All code is organized in the main package "org.reactome" under different sub-packages. The bulk of the code is stored under the "org.reactome.resource" package where each sub-package is a different resource to be cross-referenced. Under each of these, there are typically three classes:

  1. FileRetrievers

    FileRetrievers are responsible for retrieving data for the resource (either directly or indirectly through a third-party provider such as UniProt's mapping service). Once the data is retrieved, it is stored as a file in a common download directory.

  2. FileProcessors and 3) ReferenceCreators

    FileProcessors and ReferenceCreators work together to do the insertion of the cross-reference into the Reactome graph database.

    FileProcessors are responsible for parsing the downloaded data file (whose location provided by the retriever) and returning a mapping of source identifier (e.g. UniProt) to target identifier(s) - note the mapping may be 1-1 or 1-many.

    ReferenceCreators are primarily responsible for receiving the mapping from a FileProcessor then inserting new nodes for each target identifier to the external resource as well as relationships to them. The ReferenceCreator also creates a ReferenceDatabase node and relationships from the cross-references to it to represent the external resource's information (i.e. name, URL, etc.) Finally, an "InstanceEdit" node is created and the relationships to it from the cross-references to represent the edits made to the database. For these nodes and relationships, two csv files are created (stored in src/main/resources/reference_creator_csv/ - see below) and then read using the Cypher function "LOAD CSV" (for efficiency of bulk inserting nodes and relationships). The first CSV file contains the information for the node to be created with the DbId, DisplayName, SchemaClass, Identifier, ReferenceDbName, and URL. The second CSV file contains the information to create 3 relationships: the source identifier (e.g. UniProt) and the target identifier, the target identifier and the reference database, and the target identifier and the instance edit.

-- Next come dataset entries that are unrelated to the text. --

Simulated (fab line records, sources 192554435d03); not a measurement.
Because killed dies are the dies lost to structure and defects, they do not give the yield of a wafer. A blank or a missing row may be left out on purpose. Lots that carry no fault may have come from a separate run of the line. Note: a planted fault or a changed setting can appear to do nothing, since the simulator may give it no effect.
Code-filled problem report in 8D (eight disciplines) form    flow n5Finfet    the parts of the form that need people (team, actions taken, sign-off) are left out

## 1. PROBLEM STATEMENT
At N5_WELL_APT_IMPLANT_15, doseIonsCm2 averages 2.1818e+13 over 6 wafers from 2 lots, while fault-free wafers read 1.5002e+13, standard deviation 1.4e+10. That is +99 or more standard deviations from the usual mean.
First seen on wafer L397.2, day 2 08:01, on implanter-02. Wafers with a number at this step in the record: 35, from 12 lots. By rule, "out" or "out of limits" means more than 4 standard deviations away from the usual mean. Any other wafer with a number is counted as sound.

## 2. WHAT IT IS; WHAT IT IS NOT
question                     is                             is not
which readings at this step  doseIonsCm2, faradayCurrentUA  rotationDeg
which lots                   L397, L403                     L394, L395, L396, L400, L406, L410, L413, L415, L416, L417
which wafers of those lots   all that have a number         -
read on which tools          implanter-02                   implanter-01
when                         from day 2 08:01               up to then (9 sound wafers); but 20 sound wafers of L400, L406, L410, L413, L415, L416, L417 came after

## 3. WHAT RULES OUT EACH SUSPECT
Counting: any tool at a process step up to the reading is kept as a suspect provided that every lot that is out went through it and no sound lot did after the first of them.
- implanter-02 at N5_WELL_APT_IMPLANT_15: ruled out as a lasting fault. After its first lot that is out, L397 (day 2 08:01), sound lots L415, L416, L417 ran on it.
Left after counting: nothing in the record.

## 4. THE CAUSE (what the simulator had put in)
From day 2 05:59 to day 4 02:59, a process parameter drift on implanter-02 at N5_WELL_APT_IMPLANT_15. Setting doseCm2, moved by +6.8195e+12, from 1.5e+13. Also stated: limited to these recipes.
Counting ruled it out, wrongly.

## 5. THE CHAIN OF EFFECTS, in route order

Additionally, the "org.reactome.graphdb" package is for connection and direct interaction with the graph database. The "org.reactome.graphnodes" package is for modeling of nodes in the graph database for the different types of objects represented. The "org.reactome.referencecreators" package is for the different, common types of reference creators extended by the ReferenceCreator class mentioned above. The "org.reactome.utils" packages is for any utilities needed to do operations repeated in various parts of the codebase.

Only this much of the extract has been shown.